Even so, we still chose to install an M4 allen bolt into the threaded hole in the rear of the thrust box, allowing really tiny, repeatable adjustments of tracking force, something that was to prove vital to achieving optimum performance. In order to help fix the setting on the bolt as well as stop it rattling, we placed a small block of foam rubber between the bolt and the rear of the thrust box: it doesn’t look ‘precision’ but it does the job and it’s not difficult to come up with a neater solution. Once the Nighthawk comes fully on line, I expect it to include just such an option. I’m also confident the final version will be rather more elegant than our expedient, albeit effective, solution.
Crucially, the other detail that is yet to be finalised for the flagship arm is the provision of the sliding saddle weight that allows you to adjust the arm’s effective mass, thus calculating the position required for the internal weight that is supplied with it. One aspect of set up that needed careful tuning was exactly that. The SUPATRAC arms are towards the lighter end of the medium mass range, especially in their 9” guise. The Opus 1 weighs in at 12.5g and has a compliance of 8cu, making the pairing with the 9” Nighthawk distinctly marginal. Although SUPATRAC doesn’t yet quote a figure for the arm’s effective mass, it’s nowhere near the 17g or so that would be optimum – hence the need for some additional mass. Unfortunately, the broader tonearm wand means that the Blackbird saddle can’t be used, but I had brought the weight itself with me: In a throwback moment, we simply BluTac-ed it to the top of the arm wand. Not exactly a ha’penny on the headshell, but close enough! What it did provide, just like the saddle weight on the Blackbird, was an easily adjustable load that allowed us to fine-tune the arm’s effective mass, a key aspect to optimising its performance. We actually tried the weight in five different positions before we zeroed in on what was, within the time constraints, the best performance balance – which is why the adjustability of the counterweight bars/auxiliary ‘bolt’ proved such a boon.

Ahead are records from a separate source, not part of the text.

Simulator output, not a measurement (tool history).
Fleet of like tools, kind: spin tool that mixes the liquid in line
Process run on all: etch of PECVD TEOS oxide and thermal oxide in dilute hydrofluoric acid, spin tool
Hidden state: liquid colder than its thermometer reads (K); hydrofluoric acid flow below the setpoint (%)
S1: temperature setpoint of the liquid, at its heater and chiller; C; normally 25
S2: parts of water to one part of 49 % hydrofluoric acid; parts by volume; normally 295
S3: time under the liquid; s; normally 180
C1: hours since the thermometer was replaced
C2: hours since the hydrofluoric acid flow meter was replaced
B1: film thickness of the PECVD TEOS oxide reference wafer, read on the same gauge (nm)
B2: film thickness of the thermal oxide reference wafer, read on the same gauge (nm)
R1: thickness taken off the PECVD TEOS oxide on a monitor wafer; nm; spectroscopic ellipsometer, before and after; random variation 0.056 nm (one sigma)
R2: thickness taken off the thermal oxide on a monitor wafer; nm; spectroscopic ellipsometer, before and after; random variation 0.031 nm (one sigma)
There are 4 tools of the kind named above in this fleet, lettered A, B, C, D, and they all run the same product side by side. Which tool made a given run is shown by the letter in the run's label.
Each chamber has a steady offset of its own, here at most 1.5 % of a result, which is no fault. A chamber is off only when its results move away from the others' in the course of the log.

With initial set-up complete, so that both arms were dialled in and mounted on their own armboards, it was time for the auditioning to begin. With set up conducted on Friday, it left the whole weekend for some extensive comparative listening, covering not just jazz, rock and pop but a number of classical discs I’d brought along too.
Horses for courses…
It was immediately apparent just how different these two arms are: The Kuzma, all calm, confident stability, spatial coherence and a fully developed acoustic space, wrapped around the performers; the Nighthawk, all life, presence, vivacity, immediacy and vivid dynamics. The SUPATRAC couldn’t match the acoustic space, deep bass power and linearity, or harmonic sophistication of the Kuzma; but the 14” arm was in danger of sounding dull, sat-on and even sluggish in comparison to the Nighthawk. The Blackbird set new standards for the sense of uninhibited musical flow and dynamic tracking. The Nighthawk takes those qualities and adds additional body, bottom-end weight and authority to proceedings, all without diluting what makes the Blackbird such a musically involving and communicative performer. But what also became apparent was that the relative strengths of the two arms are not just musically dependent, they’re system dependent too.